A Company or Workplace UK Pension is one that’s organised for you by your employer. They work by you paying a percentage of your salary into the pension scheme every payday.
Should I take a workplace pension?
In the majority of cases, the government and your employer contribute to your pension. This is the defining reason for people joining company pension schemes and contributions aren’t eligible for income tax.
You can usually take some of your workplace pension as a pension lump sum when you retire. 25% of that will be tax-free.
Defined contribution workplace pension schemes
Defined contribution workplace pension schemes are also known as money purchase or DC schemes, work by your employer selecting a pension provider who will invest the money you pay in. Many schemes operate what is known as a glidepath, moving your money into lower-risk investments as you near retirement so that you can maximise your income.
The amount you get at retirement will depend on:
- the administration fees charged by the provider
- how much has been paid in
- how long you’ve been paying in for
- how well the investment has performed
Defined benefit workplace pension schemes
Defined benefit workplace pension schemes which are also known as final salary schemes, are being phased out in favour of defined contribution pensions. This is because they cost more to administer. They work by promising to pay out a certain amount when you retire, based on your salary and unlike DC schemes, which are based on your contributions. How the investments perform won’t affect what you get.

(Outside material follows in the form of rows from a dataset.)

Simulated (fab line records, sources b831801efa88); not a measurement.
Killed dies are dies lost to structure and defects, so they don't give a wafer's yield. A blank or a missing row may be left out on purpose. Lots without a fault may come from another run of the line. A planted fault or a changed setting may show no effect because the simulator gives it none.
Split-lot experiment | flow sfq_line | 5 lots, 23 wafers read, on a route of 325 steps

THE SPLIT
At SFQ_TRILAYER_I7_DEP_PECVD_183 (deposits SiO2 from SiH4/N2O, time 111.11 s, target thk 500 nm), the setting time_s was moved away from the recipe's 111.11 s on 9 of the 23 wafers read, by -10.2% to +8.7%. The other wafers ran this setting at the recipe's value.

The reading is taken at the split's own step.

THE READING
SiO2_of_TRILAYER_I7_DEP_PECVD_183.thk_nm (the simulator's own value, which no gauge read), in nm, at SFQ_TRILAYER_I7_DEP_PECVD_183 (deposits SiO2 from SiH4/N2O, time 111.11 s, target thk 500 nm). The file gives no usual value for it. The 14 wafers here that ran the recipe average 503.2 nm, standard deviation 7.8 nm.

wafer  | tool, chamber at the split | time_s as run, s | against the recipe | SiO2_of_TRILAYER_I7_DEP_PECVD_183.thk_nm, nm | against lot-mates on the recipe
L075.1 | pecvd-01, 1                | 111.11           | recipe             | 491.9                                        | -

People who work in the public sector such as for the NHS, armed forces, police and teachers are enrolled in final salary schemes. This has led to criticism of public sector pension schemes as being more generous than private sector schemes and has been cause for reform.
Since 2012, all employers have had to offer a pension scheme to staff. All workers who earn above £10,000 a year will be automatically enrolled into a pension. Companies without a scheme of their own can enrol workers into the National Employment Savings Trust (Nest).
What happens to my pension when I change jobs?
If you have left a job, you can transfer your pension to the scheme at your new workplace. However, this can be complicated. If you are transferring out of a defined benefit scheme into a defined contribution scheme, for example, you should consider the fact that you are giving up a promised payment at retirement.
Transferring defined contribution schemes is much easier, you can just take the funds with you. However, consider any exit fees and the annual management charges on the new scheme, which could decrease your pot.